Objectivity/DB and Cloud Computing
Objectivity/DB has been used in grid environments for many years, and it was the first database to demonstrate the ability to run in batch and online modes required by the IBM grid compliant application model. The distributed processing and database architecture makes it ideal for grid deployment; cloud computing uses grid concepts to provide distributed service and storage resources across the Internet on demand.
With Objectivity/DB's flexible architecture, deploying in a cloud environment was a natural progression.The current market leader in cloud computing is the Amazon Elastic Compute Cloud, but Google, Microsoft and IBM have also entered the market, and Objectivity is tracking more than 20 startups providing cloud services from application development and management to virtual testing labs and continuous backup services.
Objectivity's engineers use VMWare within the engineering and quality assurance environment to provide a flexible platform. Objectivity/DB runs on multiple hardware, operating system and language variants, each with their own versions. Instead of dedicating a workstation to a particular operating system and compiler version, engineers can configure virtual machines with a release of Objectivity/DB and quickly deploy that machine on any available hardware as needed.
Given Objectivity/DB's flexible architecture, deploying Objectivity/DB in a cloud environment was a natural progression.
In 2008, Objectivity engineers used the Amazon EC2 to scale up a demonstration of a system built for a national law enforcement agency. The application stores telephone call details for the agency and allows them to quickly find patterns in calls to or from a particular number. The cloud environment enabled Objectivity to showcase the behavior of the system - even as the number of users, amounts of data and degree of parallelism increased, performance was unaffected. The only limit is the amount of cloud resource that an organization is willing to purchase for a particular exercise.
For Leon Guzenda, Objectivity's Chief Technology Officer, cloud computing represents a "deja vu" in the software industry.
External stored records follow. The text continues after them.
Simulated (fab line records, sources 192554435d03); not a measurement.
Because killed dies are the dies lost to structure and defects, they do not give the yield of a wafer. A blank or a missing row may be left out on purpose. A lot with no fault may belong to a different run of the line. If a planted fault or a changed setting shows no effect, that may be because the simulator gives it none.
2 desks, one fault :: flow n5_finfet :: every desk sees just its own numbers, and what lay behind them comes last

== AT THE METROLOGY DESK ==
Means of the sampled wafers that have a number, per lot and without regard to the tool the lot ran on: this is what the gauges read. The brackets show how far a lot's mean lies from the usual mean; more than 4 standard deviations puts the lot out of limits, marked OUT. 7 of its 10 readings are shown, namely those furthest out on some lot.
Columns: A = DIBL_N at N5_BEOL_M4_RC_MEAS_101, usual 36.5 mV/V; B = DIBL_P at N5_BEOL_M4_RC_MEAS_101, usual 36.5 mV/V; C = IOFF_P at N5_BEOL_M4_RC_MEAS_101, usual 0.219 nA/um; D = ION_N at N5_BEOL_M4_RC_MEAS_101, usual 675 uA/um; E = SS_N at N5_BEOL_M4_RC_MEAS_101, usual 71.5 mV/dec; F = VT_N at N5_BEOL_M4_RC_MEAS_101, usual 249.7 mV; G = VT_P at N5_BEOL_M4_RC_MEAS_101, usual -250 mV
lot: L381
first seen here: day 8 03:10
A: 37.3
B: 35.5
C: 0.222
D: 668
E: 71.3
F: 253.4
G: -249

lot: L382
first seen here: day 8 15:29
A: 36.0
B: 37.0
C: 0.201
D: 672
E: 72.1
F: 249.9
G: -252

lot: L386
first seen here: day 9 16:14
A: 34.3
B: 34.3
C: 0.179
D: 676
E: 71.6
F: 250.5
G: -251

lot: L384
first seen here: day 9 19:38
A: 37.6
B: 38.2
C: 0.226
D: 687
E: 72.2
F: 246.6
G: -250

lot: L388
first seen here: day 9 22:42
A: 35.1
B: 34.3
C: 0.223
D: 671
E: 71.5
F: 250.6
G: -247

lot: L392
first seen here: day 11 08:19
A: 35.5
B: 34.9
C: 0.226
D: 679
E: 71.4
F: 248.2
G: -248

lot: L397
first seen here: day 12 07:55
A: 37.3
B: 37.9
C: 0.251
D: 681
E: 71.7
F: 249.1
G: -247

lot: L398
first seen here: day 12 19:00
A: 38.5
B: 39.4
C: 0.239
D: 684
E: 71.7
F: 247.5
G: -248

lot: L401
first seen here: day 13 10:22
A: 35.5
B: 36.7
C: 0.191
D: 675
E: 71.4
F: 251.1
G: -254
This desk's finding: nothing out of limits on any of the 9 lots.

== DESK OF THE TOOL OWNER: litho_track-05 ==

"My first job after university was as an applications consultant with a small UK company called Time Sharing Limited," Leon recounted. "We sold time on DECSystem 10 mainframes to commercial or government users who had dial-up or dedicated connections. We charged them on the basis of connect time, CPU usage, disk, tape and printer usage. Almost 40 years later, there is an emerging business based on very similar principles. If history repeats itself, we'll see increased concern about security, reliability and pricing as the competition among cloud providers increases. Thankfully, Objectivity/DB was built for scalable, distributed environments, so our users should have no problems riding the latest technology wave."